Now you may ask - doesn't the built in Verity engine do this? It does, but if you have any other need for the text, you are out of luck. Verity sucks in the text and stores it in it's own format. You can't ask Verity to make a copy of the complete text. Let's get started!
Our code will make use of two open source products. The first is the Apache POI product. This is a set of Java libraries that allow deep integration into Office documents, both reading and writing. Our use of the library will be fairly simple - just reading. I downloaded the latest 3.2 version which provides support for Office formats from the old 97 versions up to the Office 2007 release. For OOXML you can use POI 3.5, which is in beta. I had trouble playing with this so decided to focus on the non-OOXML version.

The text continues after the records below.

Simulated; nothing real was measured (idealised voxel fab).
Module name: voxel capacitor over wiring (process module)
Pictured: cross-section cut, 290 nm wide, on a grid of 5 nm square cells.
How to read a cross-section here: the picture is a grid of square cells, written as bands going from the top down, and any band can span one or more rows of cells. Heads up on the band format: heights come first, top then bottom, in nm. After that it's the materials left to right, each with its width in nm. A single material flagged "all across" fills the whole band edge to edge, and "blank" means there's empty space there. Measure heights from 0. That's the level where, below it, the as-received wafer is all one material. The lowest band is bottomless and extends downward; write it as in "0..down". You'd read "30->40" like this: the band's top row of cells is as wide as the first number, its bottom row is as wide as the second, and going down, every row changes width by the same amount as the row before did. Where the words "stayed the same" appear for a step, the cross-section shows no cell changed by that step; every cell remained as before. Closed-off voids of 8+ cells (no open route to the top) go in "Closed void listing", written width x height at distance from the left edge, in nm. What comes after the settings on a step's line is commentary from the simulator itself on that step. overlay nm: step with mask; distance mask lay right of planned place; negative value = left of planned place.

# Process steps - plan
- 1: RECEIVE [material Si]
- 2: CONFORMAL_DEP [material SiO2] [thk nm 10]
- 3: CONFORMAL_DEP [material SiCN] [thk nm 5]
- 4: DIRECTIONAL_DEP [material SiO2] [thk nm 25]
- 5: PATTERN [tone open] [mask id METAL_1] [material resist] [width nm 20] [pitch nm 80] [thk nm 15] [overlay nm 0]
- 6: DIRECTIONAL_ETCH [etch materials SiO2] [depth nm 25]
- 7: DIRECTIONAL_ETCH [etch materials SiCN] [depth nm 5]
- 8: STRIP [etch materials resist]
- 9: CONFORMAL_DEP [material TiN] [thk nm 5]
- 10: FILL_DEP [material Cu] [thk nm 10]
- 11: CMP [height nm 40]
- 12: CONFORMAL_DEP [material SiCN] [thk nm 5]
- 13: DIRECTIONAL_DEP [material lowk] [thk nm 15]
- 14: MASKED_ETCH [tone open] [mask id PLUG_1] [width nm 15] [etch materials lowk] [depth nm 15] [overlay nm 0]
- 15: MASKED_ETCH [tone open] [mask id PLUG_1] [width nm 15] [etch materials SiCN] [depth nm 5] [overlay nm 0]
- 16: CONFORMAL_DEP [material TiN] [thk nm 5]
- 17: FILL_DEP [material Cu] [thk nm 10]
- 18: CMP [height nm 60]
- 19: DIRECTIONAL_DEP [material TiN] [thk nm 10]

After you download the zip, open up the archive and copy the 3 JAR files you find in the root. I copied these to a folder called 'jars' under my web root.
The next thing we need is JavaLoader. JavaLoader is a ColdFusion project created by Mark Mandel (the creator of Transfer). This code lets you load any random JAR file on the fly. Normally you have to copy new JARs to a specific location under your ColdFusion install and you have to follow this up with a server restart. JavaLoader is a much simpler way to handle this. It also helps with another problem - class conflicts. ColdFusion itself makes use of POI (you can see a few POI jar files in the lib folder) but the version bundled is older than what we need to use to extra our text. By using JavaLoader, we can make sure everything comes directly from the JARs in play. I downloaded JavaLoader and extracted the code to a folder named javaloader under my web root.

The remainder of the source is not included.